### Token Management


Without limits:
User: "Tell me about..."
AI: Generates 2000 tokens = $0.024

With max_tokens=500:
User: "Tell me about..."
AI: Generates 500 tokens = $0.006

Savings: 75% per query

In [1]:
def estimate_tokens(text):
    """Rough estimate: ~4 characters per token"""
    return len(text) // 4

def truncate_context(messages, max_tokens=4000):
    """Keep conversation under token limit"""
    total_tokens = sum(estimate_tokens(m['content']) for m in messages)
    
    while total_tokens > max_tokens and len(messages) > 1:
        # Remove oldest messages (keep last ones)
        messages.pop(0)
        total_tokens = sum(estimate_tokens(m['content']) for m in messages)
    
    return messages

In [2]:
# Response Caching

import hashlib
import json

response_cache = {}

def get_cached_or_generate(query):
    # Create hash of query
    query_hash = hashlib.md5(query.encode()).hexdigest()
    
    # Check cache
    if query_hash in response_cache:
        print("Cache hit!")
        return response_cache[query_hash]
    
    # Generate new response
    response = call_bedrock(query)
    
    # Cache it
    response_cache[query_hash] = response
    return response


In [4]:
# Semantic Caching

from sentence_transformers import SentenceTransformer

model = SentenceTransformer('all-MiniLM-L6-v2')
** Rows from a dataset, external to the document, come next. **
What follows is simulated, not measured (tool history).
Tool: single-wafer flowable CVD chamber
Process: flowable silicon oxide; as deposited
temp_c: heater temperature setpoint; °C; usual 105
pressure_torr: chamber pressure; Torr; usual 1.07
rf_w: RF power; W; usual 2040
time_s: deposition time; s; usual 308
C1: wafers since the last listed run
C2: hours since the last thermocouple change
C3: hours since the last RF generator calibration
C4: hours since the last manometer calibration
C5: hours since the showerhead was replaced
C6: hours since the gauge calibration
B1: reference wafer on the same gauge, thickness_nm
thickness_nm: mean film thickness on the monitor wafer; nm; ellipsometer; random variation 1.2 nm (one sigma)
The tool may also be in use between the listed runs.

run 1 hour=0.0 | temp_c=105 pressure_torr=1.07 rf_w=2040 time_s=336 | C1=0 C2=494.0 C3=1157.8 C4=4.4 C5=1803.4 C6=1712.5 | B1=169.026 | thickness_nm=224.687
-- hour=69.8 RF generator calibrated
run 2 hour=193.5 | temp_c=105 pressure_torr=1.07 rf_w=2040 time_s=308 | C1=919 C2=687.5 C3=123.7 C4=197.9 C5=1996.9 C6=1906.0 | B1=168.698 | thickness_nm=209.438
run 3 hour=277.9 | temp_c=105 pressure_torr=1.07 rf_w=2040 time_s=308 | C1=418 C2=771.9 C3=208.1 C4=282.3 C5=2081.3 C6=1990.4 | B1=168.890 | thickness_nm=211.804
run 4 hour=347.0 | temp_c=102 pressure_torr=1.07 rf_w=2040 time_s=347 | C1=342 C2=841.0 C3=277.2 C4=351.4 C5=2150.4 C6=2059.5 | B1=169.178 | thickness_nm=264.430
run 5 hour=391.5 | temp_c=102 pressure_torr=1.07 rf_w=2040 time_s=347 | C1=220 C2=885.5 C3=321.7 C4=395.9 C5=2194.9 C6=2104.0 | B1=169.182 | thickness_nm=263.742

def find_similar_cached_query(new_query, threshold=0.9):
    """Find if we've answered a similar question before"""
    new_embedding = model.encode(new_query)
    
    for cached_query, response in cache.items():
        cached_embedding = model.encode(cached_query)
        similarity = cosine_similarity(new_embedding, cached_embedding)
        
        if similarity > threshold:
            return response  # Reuse cached response
    
    return None  # No match, need to generate

ModuleNotFoundError: No module named 'sentence_transformers'